In parallel, FATF released the first version of its Recommendations aimed at combatting the misuse of financial systems in 1990. The 9/11 attacks led to an increased focus on the financing of terrorism. The FATF Recommendations were revised and included for the first time an express focus in the nonprofit sector in its Recommendation 8 (R8). Rather unhelpfully, R8 included the phrase “particularly vulnerable” to describe the risk of abuse of NPOs for terrorist financing purposes. However, helpfully, R8 proceeds on a “functional definition” basis—FATF defines NPOs based on their “activities and characteristics”, and from there considers risk and proportionality. See International Standards on Combating Money Laundering and the Financing of Terrorism & Proliferation: The FATF Recommendations, updated June 2019.
Foreign Account Tax Compliance Act (FATCA)

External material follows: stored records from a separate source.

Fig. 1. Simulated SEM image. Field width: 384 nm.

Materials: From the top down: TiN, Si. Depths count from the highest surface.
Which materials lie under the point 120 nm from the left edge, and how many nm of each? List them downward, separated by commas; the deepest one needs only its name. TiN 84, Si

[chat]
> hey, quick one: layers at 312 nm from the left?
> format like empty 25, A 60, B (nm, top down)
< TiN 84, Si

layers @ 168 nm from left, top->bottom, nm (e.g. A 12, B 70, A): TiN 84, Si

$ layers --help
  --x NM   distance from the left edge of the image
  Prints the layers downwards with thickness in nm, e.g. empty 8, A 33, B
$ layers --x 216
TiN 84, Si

2009 is a watershed moment for tax transparency efforts, both at the G20/OECD level, and with the introduction of FATCA (in fact brought in as part of the Hiring Incentives to Restore Employment Act of 2010; Regulations were issued in 2012).
FATCA is broad and complex; a U.S. regime with international effect that is aimed at identifying the assets U.S. taxpayers may not be properly reporting to the Internal Revenue Service (IRS). Its full effect is outside the scope of this article, but briefly, FATCA requires financial institutions (FIs) to report to the IRS information about financial accounts held by U.S. taxpayers, or by foreign entities in which U.S. taxpayers have a significant interest. FATCA must be seen alongside its Intergovernmental Agreement (IGA) regime, since as an alternative to registering directly with the IRS, FIs can instead comply with the relevant IGA in their jurisdiction of residence.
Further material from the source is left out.